House debates

Thursday, 17 August 2017

Motions

Qualifications of Members

3:02 pm

Photo of Joel FitzgibbonJoel Fitzgibbon (Hunter, Australian Labor Party, Shadow Minister for Agriculture) Share this | Hansard source

I will, Mr Speaker. This motion is urgent because people out there in the community are watching this parliament, and they are seeing a rabble. They are seeing a Deputy Prime Minister who, by his own admission, is not validly sitting in this place. They are seeing a Deputy Prime Minister and a minister for agriculture, resources and Northern Australia sitting in this place, and they are asking themselves: how can people in those sectors take this minister seriously when there is such a black cloud hanging over his head?

Already, people are asking themselves about the capacity of this Deputy Prime Minister. In four years in that portfolio, he has not done one thing to help the agriculture community. People in the mining sector and other sectors now have a very low expectation about his capacity to do any more. The government needs to explain, again, what is the difference between the case of Senator Canavan and the case of the current member for New England. I cannot understand the position of the Prime Minister. He heard the Minister for Agriculture and Water Resources admit himself that he is a goner in the High Court. He has kicked off his campaign in New England. I say to you, Prime Minister: if he's accepting his demise, it's time you accepted it.

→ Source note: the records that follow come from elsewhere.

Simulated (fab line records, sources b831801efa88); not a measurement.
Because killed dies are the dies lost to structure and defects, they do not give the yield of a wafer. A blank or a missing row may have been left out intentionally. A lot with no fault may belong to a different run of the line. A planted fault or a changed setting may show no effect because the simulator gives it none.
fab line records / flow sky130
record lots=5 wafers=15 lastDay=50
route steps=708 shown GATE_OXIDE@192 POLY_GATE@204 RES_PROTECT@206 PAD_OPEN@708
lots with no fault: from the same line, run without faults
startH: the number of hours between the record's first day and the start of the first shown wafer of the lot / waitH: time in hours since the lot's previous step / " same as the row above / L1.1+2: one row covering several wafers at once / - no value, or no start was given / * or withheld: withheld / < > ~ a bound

We thought we might hear better from the Prime Minister. We thought he might take some responsibility. He has form in not taking responsibility. His failed NBN project is a perfect example. But we would have thought that, as a Prime Minister of this country, someone holding such high office, he would stand up and take responsibility for the actions of the Deputy Prime Minister. It's apparently everyone else's fault but the Deputy Prime Minister's. It's New Zealand's fault. It's the Labor Party's fault. It's anyone's fault but the Deputy Prime Minister's. He has a responsibility to his constituents. He has a responsibility as Deputy Prime Minister and to the electorate more broadly to concede, admit, accept and take responsibility for his own actions and inactions and step aside both from his portfolio responsibilities and from his right to vote in this place until the High Court has come to a conclusion on the matter he himself and his own government—not the Labor Party, not the opposition, but his own government—has referred to the High Court.

So it's time, Deputy Prime Minister, for you, for the first time in your 10 years in this place—remember that, for 10 years you have sat in this place with a big question mark hanging over your head—to take responsibility for your own actions and, indeed, inactions.